Tiger Bits: Possible Spotlight Bug
This afternoon, I decided to plug an external Firewire drive into my Powerbook and do a clean install of Tiger onto that drive, just to test the differences between running Tiger off the clean install on my Powerbook (via the Firewire drive) versus off of the internal Archive and Install installation on the Powerbook's default hard drive.So, I installed to the external drive, called PortaHD, and didn't transfer anything over from the Powerbook's internal drive, Macintosh HD. When it booted up off of PortaHD everything was looking good and clean and I saw the little video intro that I missed out on the other two times I've installed Tiger. Spotlight started scanning everything, including Macintosh HD, but I didn't want it to, so I opened up the System Preferences of the PortaHD installation and moved Macintosh HD over into the Privacy pane. Oddly, there were the same folders that I already had in the Privacy Pane of my Macintosh HD installation in the Porta HD installation.
I didn't think anything of it until later when I rebooted to Macintosh HD. I keyed over to Spotlight and typed Firefox, wanting to launch Firefox. It didn't come up. That's when it clicked in my head.

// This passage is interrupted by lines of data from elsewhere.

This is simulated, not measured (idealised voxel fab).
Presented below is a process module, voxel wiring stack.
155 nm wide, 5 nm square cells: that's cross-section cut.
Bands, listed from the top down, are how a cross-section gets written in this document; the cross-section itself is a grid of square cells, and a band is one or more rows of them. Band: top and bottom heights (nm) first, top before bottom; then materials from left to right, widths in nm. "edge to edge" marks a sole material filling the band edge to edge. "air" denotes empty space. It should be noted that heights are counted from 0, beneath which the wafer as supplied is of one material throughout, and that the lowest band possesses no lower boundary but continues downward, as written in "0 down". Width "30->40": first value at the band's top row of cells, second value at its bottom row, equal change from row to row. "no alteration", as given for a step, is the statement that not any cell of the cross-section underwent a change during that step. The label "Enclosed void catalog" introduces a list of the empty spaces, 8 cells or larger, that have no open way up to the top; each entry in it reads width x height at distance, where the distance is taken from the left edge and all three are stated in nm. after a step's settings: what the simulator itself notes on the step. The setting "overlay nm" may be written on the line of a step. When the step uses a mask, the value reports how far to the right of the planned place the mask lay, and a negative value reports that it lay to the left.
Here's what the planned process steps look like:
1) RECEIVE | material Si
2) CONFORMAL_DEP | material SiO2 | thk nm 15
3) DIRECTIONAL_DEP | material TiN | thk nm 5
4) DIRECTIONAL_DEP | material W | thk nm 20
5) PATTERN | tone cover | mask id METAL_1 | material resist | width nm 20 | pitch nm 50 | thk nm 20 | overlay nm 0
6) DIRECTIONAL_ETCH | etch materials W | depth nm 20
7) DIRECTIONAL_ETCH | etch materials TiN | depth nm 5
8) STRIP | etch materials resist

I looked back in the Spotlight preference pane, and sure enough, my Macintosh HD was still set in the privacy pane. So now everything is reindexing and I lost the last several days of indexing and training Spotlight, all because the preferences on a separate installation on a separate drive leaked over to this one. Very very odd.
UPDATE: It would appear that this is actually a Spotlight feature, which is explained nicely by the first two comments to this post. Still, I wish I had known it was a feature before I mistakenly privatized my main drive in Spotlight.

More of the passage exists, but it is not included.